Presto Use Cases
No matter which version you’re using, Presto is used for a wide range of analytical use cases and is particularly good for interactive and ad hoc querying.
PrestoDB is for everyone!
It doesn’t matter if you’re operating at Facebook-like scale or at just a few nodes – PrestoDB can help with your interactive and ad hoc querying.
How Presto is used at Facebook
In 2012, Facebook developed and deployed Presto. Today they’re using Presto to power many different use cases, including:
Interactive analytics: Quickly analyze data and execute queries in seconds or minutes using visualizations, dashboards, notebooks, and BI tools.
Batch ETL: Populate and process data in the warehouse for better throughput and efficiency.
A/B testing: Choose which data to slice and dice and evaluate product changes via hypothesis testing, with results in hours (not days).

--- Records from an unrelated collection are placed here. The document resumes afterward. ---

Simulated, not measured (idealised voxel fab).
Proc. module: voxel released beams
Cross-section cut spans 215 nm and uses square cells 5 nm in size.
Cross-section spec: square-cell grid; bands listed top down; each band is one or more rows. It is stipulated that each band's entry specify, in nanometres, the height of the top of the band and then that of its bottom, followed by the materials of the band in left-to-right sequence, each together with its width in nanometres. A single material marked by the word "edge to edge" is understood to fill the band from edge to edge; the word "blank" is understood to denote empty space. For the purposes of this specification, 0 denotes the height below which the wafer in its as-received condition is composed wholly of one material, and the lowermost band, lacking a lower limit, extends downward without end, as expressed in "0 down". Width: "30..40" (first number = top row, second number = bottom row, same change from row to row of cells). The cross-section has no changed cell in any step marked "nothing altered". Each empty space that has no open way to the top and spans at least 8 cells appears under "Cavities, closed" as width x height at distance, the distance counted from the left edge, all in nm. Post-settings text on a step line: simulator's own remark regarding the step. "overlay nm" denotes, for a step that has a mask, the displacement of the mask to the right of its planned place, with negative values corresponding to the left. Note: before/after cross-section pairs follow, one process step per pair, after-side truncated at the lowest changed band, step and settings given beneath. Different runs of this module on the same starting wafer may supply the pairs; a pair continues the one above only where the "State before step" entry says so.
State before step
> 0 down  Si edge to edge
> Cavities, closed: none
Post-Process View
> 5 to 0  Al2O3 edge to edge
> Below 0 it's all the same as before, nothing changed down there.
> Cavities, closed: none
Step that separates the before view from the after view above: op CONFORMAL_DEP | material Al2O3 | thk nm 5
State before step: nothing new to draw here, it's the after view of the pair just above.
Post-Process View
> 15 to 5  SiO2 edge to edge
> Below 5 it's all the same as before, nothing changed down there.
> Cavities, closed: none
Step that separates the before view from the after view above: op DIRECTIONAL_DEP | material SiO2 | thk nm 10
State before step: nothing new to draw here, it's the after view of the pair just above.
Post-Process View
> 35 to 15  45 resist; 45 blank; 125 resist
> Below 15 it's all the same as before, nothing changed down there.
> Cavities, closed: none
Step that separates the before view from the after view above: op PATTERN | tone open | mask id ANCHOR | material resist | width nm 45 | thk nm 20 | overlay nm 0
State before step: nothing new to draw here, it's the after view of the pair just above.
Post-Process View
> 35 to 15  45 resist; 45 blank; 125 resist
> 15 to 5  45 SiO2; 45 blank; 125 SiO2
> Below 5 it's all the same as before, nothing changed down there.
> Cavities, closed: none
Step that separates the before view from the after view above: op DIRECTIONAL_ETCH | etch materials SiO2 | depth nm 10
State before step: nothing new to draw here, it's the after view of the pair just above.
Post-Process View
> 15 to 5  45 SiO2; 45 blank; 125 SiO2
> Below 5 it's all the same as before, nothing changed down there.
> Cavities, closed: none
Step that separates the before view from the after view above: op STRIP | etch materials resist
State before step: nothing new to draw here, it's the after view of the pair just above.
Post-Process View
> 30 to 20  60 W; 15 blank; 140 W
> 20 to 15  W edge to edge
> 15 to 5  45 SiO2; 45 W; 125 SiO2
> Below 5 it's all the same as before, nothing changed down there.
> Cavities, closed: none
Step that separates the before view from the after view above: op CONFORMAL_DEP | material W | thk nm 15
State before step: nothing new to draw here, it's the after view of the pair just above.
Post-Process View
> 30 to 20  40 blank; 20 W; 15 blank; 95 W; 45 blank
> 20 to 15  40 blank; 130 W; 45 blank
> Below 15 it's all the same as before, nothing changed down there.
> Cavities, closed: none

App Analytics: Build external-facing custom reporting tools with low latency and hundreds of highly available concurrent queries.
More Common Use Cases
Ad hoc querying
Use SQL to run ad hoc queries whenever you want, wherever your data resides. Presto allows you to query data where it’s stored so you don’t have to ETL data into a separate system. With Presto connectors and their in-place execution, platform teams can quickly provide access to datasets that analysts have interest in. Along with that access comes the power of Presto to run queries in seconds instead of hours, and analysts can iterate quickly on innovative hypotheses with the interactive exploration of any dataset, residing anywhere.
Query data across multiple sources to build one Presto view of reports and dashboards for self-service BI business intelligence. Presto reporting gives data scientists and analysts the ability to query data across sources on their own so they’re not dependent on data platform engineers.
Reporting & dashboarding
Transformation using SQL (ETL)
Aggregate terabytes of data across multiple data sources and run efficient ETL queries against that data with Presto. Instead of legacy batch processing systems, use Presto to run resource- efficient and high throughput queries.
Query data directly on a data lake without the need for transformation. Presto enables you to query any type of data in your data lake, including both structured and unstructured data.
Data lake analytics
Federated querying across multiple data sources
Query data across many different data sources including databases, data lakes, lake houses, on-premises or in the cloud. Presto allows you to aggregate answers back in the Presto in-memory database.
Real world examples from the community
Presto powers analytics on Uber’s data lake and is so widely used that about half the company logs into Presto at least once a month to do something that’s important for their work.
Watch the 1 minute video from the Presto virtual roundtable.
Twitter developed a highly-scalable query predictor service through applying machine learning algorithms to ~10 million historical Presto queries to classify queries based on their CPU times and peak memory bytes. This service is helping to improve the performance of Presto clusters and provide expected execution statistics on Business Intelligence dashboards.
Alibaba leverages Presto for data lake analytics to provide serverless, federated analytics.
Watch the 1 minute video from the Presto virtual roundtable
Community Presentations & Resources
Apache Hudi is a fast growing data lake storage system that helps organizations build and manage petabyte-scale data lakes. Hudi brings stream style processing to batch-like big data by using primitives such as upserts, deletes and incremental pulls. These features help surface faster, fresher data on a unified serving layer. Hudi can be operated on the Hadoop Distributed File System (HDFS) or cloud stores and integrates well with popular query engines such as Presto, Apache Hive, Apache Spark and Apache Impala.
Hudi integrates with Presto to support different table/query types.
LinkedIn extended its Presto Hive Catalog with a smart logical abstraction layer that is capable of reasoning about logical views with UDFs by using two core components, Coral and Transport UDFs. Coral is a view virtualization library, powered by Apache Calcite, that represents views using their logical query plans.
LinkedIn leverages Coral abstractions to decouple view expression language from the execution engine, and hence execute non-Presto-SQL views inside Presto, and achieve on-the-fly query rewrite for data governance and query optimization.
Amundsen is an open-source data discovery and metadata platform which is part of LF AI & Data foundation. Amundsen integrates with Presto to power data preview and data exploration.
Amundsen can also be customized and extended to other companies’ data ecosystem.